Norton, Preston. Neanderthal Opens the Door to The Universe. Disney Hyperion, 2018. 978-1-484-79062-5. $17.99. 410 p. Grades 10+.
Cliff Hubbard, the gargantuan 250 pound social reject known as Neanderthal, is suspended from school after he gets into a fight with the popular star of the football team who continually harasses and torments him. Cliff is beyond surprised when Aaron Zimmerman shows up on his doorstep a week later with a List from God. Aaron, recovering from a brain injury that put him in a coma for a few days, swears he saw God, who gave him a list of five things to fix at Happy Valley High School. God also told Aaron that Cliff is the person he needs to help him out with this task. When Aaron tells Cliff that life is a door to the universe and that God has the voice of Morgan Freeman, it seems to Cliff to be a direct message from his beloved older brother, Shane, who died the year before. Cliff reluctantly agrees and the two boys are off to stop some bullies, connect with a cantankerous teacher and hopefully make their school suck less. Some of the plot developments in the novel are a bit too coincidental and convenient to ring true. The quick transition of the boys’ relationship from mortal enemies to best friends and Cliff’s social transformation from bullied loser to hero test the bounds of credibility. Many of the characters are stock stereotypes –the misunderstood loner, the jock jerks, the uptight small-town Christian teens, and the rebellious and tough girl with a heart of gold. However it is still an enjoyable and touching read, exploring so many issues that an American teenager in a small town might face –dysfunctional families, grief, popularity and fitting in, acceptance and connection. And the main character Cliff is so thoughtful, his ruminations and abundance of terrific quotes and pop culture references provide insight and hope about his depressing circumstances.
THOUGHTS: Funny and honest, edgy with foul language and a dark comedic side, recommended for older teens.
Realistic Fiction Nancy Summers, Abington SD
Reeds, Alice. Echoes. Entangled Publishing. 2018. 978-1-640-63248-6. $9.99. 400 p. Grades 10+.

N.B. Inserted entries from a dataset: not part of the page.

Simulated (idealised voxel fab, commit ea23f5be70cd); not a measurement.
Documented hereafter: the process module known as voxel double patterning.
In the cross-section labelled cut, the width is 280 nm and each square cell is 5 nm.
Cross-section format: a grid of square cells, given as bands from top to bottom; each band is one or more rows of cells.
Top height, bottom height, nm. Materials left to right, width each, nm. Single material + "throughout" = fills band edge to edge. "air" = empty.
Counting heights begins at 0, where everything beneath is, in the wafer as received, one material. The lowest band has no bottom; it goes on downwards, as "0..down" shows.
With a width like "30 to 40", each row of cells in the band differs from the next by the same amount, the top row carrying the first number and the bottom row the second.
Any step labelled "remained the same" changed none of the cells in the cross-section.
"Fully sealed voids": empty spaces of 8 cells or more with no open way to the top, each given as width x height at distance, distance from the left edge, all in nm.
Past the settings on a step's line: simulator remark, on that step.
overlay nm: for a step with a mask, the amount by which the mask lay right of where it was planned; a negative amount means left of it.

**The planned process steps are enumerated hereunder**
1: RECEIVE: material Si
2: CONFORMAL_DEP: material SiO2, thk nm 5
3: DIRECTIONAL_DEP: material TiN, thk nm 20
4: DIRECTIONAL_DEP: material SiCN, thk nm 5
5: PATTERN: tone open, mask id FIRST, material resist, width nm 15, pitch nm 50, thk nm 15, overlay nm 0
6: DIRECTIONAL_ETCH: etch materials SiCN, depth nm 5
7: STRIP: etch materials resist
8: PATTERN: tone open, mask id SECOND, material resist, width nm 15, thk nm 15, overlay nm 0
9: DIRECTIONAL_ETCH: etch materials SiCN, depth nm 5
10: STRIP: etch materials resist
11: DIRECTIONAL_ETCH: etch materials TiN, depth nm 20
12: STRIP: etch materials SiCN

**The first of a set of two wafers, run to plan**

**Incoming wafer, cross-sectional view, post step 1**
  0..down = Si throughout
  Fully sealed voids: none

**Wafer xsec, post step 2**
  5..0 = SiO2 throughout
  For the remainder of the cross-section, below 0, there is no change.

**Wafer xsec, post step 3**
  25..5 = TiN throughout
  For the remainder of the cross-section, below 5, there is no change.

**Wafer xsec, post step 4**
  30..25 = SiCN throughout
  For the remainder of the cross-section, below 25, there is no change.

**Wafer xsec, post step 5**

Fiona remembers the crash and, despite her hatred of Miles, is thankful that he survived as well. The question now, is how do they get off this island? Or maybe the question should be, what is trying to kill them on this island? It eerily becomes clear that this is no accident and that something is happening to them, and it is happening on purpose. A plan to do what to them? Kill them? Fiona realizes that Miles may be the only one she can trust in this whole situation. They need to work together to get off this island and from whatever is out there trying to get them.
THOUGHTS: This book was captivating, with twists and turns throughout the entire book. At one moment, you feel as though you know what is going on, only to realize that you are still not quite sure what is happening. This would be a great YA novel for teens.
Thriller, Mystery Rachel Burkhouse, Otto-Eldred SD
Stone, Tamara Ireland. Little Do We Know. Disney Hyperion, 2018. 978-1-484-76821-1. 304 p. $17.99. Gr. 9 and up.
Ever since former best friends Emory and Hannah said things they couldn’t take back, they haven’t spoken or crossed the 36 steps separating their houses.
Emory is preparing for the lead role in her school’s production of Our Town and spending time with her boyfriend Luke before they go to separate colleges. With UCLA drama department auditions and Luke’s lacrosse games to fill her time, Emory doesn’t seem to notice Hannah’s absence.
Hannah begins to question her faith – the one thing she could always count on – when she learns about her family’s financial crisis. She listens to her father’s sermons differently and can’t seem to get Emory’s words out of her mind. When Hannah helps Luke in unexpected ways, all three teens begin to rethink their paths.
THOUGHTS: Beautifully written with dual narrators, Little Do We Know is about losing yourself, your best friend, and your faith, then trying to find your way. Readers will appreciate the honest portrayal of these characters and their parents, who demonstrate that not every decision is the right one. Mature relationships are included, making this book most suitable for high school readers.
Realistic Fiction Maryalice Bond, South Middleton SD
Hannah and her life-long best friend and next door neighbor, Emory, have shared every moment of their lives. But when the girls have a serious argument, they both say things they can never take back and as they head into their senior year their friendship seems to be over. Hannah throws herself into her work at the Christian school her father runs and Emory is focused on her nearly perfect boyfriend, Luke, and her upcoming audition for UCLA’s acting program. After a freak accident, Luke nearly dies and Hannah is the one who is there to save his life. As Luke recovers he tries to make sense of his near death experience and he finds that Hannah is the only person he can relate to. With Luke and Hannah becoming closer, and Emory concerned over her growing distance from him, the two girls are forced to face each other to come to terms with their own relationship. All of the characters are believable and nuanced, the connection that Emory and Luke have is so positive and caring and gives a great example to teens on what a healthy relationship can be. The situations are realistically portrayed as Hannah, Emory, Luke and their families navigate some serious issues such as questioning faith, sexual harassment and forbidden attraction.
THOUGHTS: A solid tale that examines friendship, family and romantic love. Overall a good choice for fans of realistic fiction and romance.